The liquidity pool is a pool of Kraken’s funds set aside to support our Equity Protection Process to increase book liquidations & assignments before an unwind occurs.
How is it funded?
We fund the liquidity pool using a portion of Kraken’s revenue. We reserve the right to determine in our sole discretion when and the amount of funds used for the benefit of users’ trading experience and market stability. We may also discontinue the liquidity pool at any time.
When is the Derivatives liquidity pool applied?
While we retain discretion on when to apply the funds from the pool, our approach will generally be as follows:
Assignments - in order to add more stability to the assignment program, the liquidity pool helps to maintain the minimum/maximum profitability for assignment fills. The minimum profitability of an assignment fill is 0.5%, and the maximum will be 2.5%. This benefits assignment program liquidity providers.
Covered liquidations - Before an unwind occurs, the liquidity pool may be used to cover the difference between the zero-equity price and the best bid or ask in the order book. A covered liquidation fill in the order book that would otherwise be below the zero-equity price will instead be offset by any available funds in the pool in order to bring the balance up to zero. This benefits the platform and the counterparty by preventing an unwind.
How does it work?
Assignment
Client B has a 20 ETH position in the PF_ETHUSD contract that has been liquidated, and 5 ETH of the position could not be liquidated in the order book. Let’s say the mark price for PF_ETHUSD is 2,000 and the zero-equity price for the position is 1,995, meaning that the profit for the assignment would be 0.025%, below the minimum profitability for the assignment.
In order to meet the minimum profitability of 1% for the liquidity provider, the liquidity pool would be used to cover the shortfall.
Client C, who is an assignment program liquidity provider, would see the fill price for their 5 ETH assignment fill as 1,980, resulting in 1% of profitability. The pool would be debited the shortfall amount of the position, which in this case would be 75 USD (15 USD * 5 ETH).
Covered liquidations
Using the previous example, let’s say that the Assignment Program could only fill 4 of the 5 PF_ETHUSD position and there was still 1 remaining. Let’s further assume that the best bid in the order book is 1,970, meaning that Client B would have a balance of -25 USD if filled at that price.
Instead of unwinding the position, the remaining 1 ETH would be liquidated in the order book at the best bid of 1,970, and the pool would be debited 25 USD.

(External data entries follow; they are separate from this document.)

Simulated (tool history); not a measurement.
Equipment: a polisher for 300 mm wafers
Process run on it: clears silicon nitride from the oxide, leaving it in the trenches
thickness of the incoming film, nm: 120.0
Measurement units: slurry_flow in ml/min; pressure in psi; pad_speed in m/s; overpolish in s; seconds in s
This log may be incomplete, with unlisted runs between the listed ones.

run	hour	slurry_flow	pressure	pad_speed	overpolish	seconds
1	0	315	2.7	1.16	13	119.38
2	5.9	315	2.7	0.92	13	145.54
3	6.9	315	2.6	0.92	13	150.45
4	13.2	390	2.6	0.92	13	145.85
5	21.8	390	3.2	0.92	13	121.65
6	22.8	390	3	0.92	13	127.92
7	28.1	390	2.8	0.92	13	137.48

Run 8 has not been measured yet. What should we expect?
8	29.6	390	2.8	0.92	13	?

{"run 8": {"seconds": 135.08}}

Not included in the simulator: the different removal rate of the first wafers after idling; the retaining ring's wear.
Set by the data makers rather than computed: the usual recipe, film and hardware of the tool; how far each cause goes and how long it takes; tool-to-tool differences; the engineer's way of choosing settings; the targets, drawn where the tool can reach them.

What happens to assignments and unwinds if the liquidity pool has been temporarily exhausted?
Assignments - If there are no funds available in the pool at the time of the assignment, then the fill price will default to the zero-equity price.
Unwinds - If there are no funds available in the pool and no assignment program liquidity, then the remaining position will be unwound as documented in the Equity Protection Process.
Do I have to register to benefit from the Derivatives liquidity pool?
No, the Derivatives liquidity pool is not intended to be an individual benefit, but to be used generally to benefit all traders by providing a better trading experience and greater market stability. We intend to use the funds to support our Equity Protection Process for trades of USD linear derivatives.
Is the Derivatives liquidity pool available for all contracts?
The funds in the liquidity pool will only be used for USD Linear derivatives (multi-collateral); they will not be used for Inverse derivatives. See the USD Linear contract specifications for detail on available contracts.